What does one penny for Black families and a dollar for white families mean? But until we talk about money and racialized comfort of our wealth, are we talking about anything?

  • We need to talk about white families’ 401(k)s, their segregated homes, and their segregated job opportunities.

  • We need to talk about white families’ ability to build financial wealth through inheritance and social connections.

  • We need to talk about white children’s superior education and opportunity hoarding.

You realize that if this FB post is correct, most of the people in this course (you, me) are on the wrong side of history, right? We’re essentially Thomas Jefferson.

These are conversations people in polite company don’t want to have. It feels good to be privileged. It feels good to be more educated, more wealthy, more powerful. To travel to warm places in the winter and to other cultures, where incidentally our dollar is so much more powerful. And we want to believe we’ve “earned” the right to all of this, through our hard work, our innate abilities, and our ability to get along with others. Our belief in our own worth, our place in this “meritocracy,” is a large part of our living in racialized comfort.

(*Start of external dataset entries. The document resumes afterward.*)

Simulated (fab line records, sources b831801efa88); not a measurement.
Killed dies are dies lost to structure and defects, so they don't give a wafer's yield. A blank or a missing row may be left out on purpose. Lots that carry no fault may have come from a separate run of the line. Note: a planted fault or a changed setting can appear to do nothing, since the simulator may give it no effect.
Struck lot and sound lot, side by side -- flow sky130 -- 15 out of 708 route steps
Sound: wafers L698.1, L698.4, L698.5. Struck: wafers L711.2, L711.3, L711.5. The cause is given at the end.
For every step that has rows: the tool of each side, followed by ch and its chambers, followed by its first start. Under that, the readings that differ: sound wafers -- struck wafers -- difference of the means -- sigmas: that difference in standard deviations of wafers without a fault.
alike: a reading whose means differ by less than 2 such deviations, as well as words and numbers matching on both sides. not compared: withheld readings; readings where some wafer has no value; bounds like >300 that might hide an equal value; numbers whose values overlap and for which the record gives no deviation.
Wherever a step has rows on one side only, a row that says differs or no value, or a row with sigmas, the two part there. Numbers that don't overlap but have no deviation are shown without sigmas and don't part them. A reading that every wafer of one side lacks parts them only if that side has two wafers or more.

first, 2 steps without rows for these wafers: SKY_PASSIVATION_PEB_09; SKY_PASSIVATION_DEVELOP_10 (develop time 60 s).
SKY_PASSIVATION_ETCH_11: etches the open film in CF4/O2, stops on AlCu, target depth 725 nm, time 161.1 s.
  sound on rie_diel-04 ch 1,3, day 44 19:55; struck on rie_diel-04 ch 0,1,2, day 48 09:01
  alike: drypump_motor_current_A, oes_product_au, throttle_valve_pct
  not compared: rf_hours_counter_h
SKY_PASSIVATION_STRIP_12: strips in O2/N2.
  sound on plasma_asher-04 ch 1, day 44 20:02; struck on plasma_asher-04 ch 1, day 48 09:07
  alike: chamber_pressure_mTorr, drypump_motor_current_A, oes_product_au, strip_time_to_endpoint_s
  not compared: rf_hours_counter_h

The heart of racism is denial. The heart of anti-racism is confession. - Ibram X. Kendi

ASSIGNMENT

Reflect on this quote and the two questions below and write a personal essay:

 I sit on a man’s back choking him and making him carry me, and yet assure myself and others that I am sorry for him and wish to lighten his load by all means possible...except by getting off his back.
― Leo Tolstoy, What Then Must We Do?

How does your financial security rely on/perpetuate white supremacy? What are your feelings around it?

Talking about this is hard and personal. Take a look at this list of feelings and the deeper needs they express. When you contemplate how you have benefitted from white supremacy, your desire for racial justice, and what you might have to do to contribute to it, what feelings and needs come up? What place are you not feeling? What part of you are you rejecting? What truth are you not willing to accept?

Personal essays due Thursday by midnight. These are personal essays for self-examination. Try not abstract the problem to “society” or to what “they” (the wealthy 1%, for example) should do. The question is our own participation in the system. If you are willing, include your Case for Reparations timeline.

BONUS: Malcolm X said, “You can’t have capitalism without racism.” What does he mean by that? “Whiteness” was an idea invented to justify the exploitation of non-Europeans. Episodes 2 and 3 of the Seeing White podcast describe how capitalism has always been the underlying motivation of modern racism.